The New Zealand government has agreed to undertake a comprehensive review of the resource management system. The review aims “to improve environmental outcomes and enable better and timely urban and other development within environmental limits”. The Cabinet papers setting out the scope and process for the review and the terms of reference for the panel are available on the Ministry for the Environment website.
As per the terms of reference, the review has a dual focus: improving outcomes for the natural environment and improving urban and other development outcomes. The underlying causes of poor outcomes are wide ranging: the legislation, the ways it has been implemented and how the institutions are arranged. In seeking to improve these outcomes, the review will need to ensure provisions for central and local government decision-making, iwi/Māori and broader public involvement are fit for purpose.
The review is expected to resolve debate on key issues, including the possibility of separating statutory provision for land use planning from environmental protection of air, water, soil and biodiversity. It will consider a wide range of options, including whether important principles in the Resource Management Act 1991 (RMA) should be in a separate piece of legislation and apply more broadly across the resource management system. It will begin enabling a new role for spatial planning.

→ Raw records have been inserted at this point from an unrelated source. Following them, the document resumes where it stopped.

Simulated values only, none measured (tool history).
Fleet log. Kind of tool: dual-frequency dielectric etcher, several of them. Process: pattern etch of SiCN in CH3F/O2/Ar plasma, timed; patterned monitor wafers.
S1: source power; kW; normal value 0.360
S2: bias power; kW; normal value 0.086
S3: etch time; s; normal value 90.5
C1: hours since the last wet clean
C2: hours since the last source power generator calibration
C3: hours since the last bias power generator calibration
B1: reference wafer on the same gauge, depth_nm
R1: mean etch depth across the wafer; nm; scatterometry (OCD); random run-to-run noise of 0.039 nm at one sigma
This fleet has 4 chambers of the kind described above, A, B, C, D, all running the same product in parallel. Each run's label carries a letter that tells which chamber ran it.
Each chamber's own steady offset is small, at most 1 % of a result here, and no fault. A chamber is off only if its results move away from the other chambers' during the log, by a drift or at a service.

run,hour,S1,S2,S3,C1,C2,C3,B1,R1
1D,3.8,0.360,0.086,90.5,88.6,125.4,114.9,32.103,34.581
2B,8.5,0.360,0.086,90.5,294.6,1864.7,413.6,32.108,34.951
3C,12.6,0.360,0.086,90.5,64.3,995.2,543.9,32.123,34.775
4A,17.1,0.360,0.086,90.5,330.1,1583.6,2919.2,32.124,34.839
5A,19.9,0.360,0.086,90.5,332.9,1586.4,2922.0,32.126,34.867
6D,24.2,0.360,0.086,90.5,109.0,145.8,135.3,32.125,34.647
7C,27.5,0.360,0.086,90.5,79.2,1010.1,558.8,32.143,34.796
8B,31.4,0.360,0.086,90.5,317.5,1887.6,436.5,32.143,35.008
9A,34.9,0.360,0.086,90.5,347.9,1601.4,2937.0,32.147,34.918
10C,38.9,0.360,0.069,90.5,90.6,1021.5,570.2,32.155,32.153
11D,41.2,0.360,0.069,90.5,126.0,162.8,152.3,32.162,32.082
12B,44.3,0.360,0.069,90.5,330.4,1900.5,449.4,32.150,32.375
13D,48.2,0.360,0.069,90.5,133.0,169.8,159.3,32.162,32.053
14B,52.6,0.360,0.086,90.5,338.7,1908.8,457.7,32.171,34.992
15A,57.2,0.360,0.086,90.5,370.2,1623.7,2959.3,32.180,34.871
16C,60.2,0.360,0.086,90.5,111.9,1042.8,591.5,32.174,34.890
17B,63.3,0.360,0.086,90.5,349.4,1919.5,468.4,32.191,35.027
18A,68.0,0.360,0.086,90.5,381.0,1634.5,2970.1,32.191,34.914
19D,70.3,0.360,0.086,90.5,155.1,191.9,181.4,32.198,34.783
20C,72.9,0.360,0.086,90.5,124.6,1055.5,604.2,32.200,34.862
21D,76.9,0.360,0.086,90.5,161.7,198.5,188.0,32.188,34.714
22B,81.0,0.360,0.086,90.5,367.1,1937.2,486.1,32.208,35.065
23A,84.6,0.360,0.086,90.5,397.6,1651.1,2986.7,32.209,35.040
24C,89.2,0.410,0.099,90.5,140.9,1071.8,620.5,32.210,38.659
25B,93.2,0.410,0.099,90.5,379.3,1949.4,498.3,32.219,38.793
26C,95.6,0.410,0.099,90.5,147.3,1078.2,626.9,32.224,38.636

This paper starts a conversation about issues to be considered and addressed by the review and some initial thoughts on possible options. It seeks comments from stakeholders and iwi/Māori to inform the development of the panel’s proposals for reform.
The primary review deliverable is a final report due with the Minister for the Environment at the end of May 2020. There will be further engagement with stakeholders, iwi/Māori and the public on the development of the Government’s proposals for reform following the release of the final report.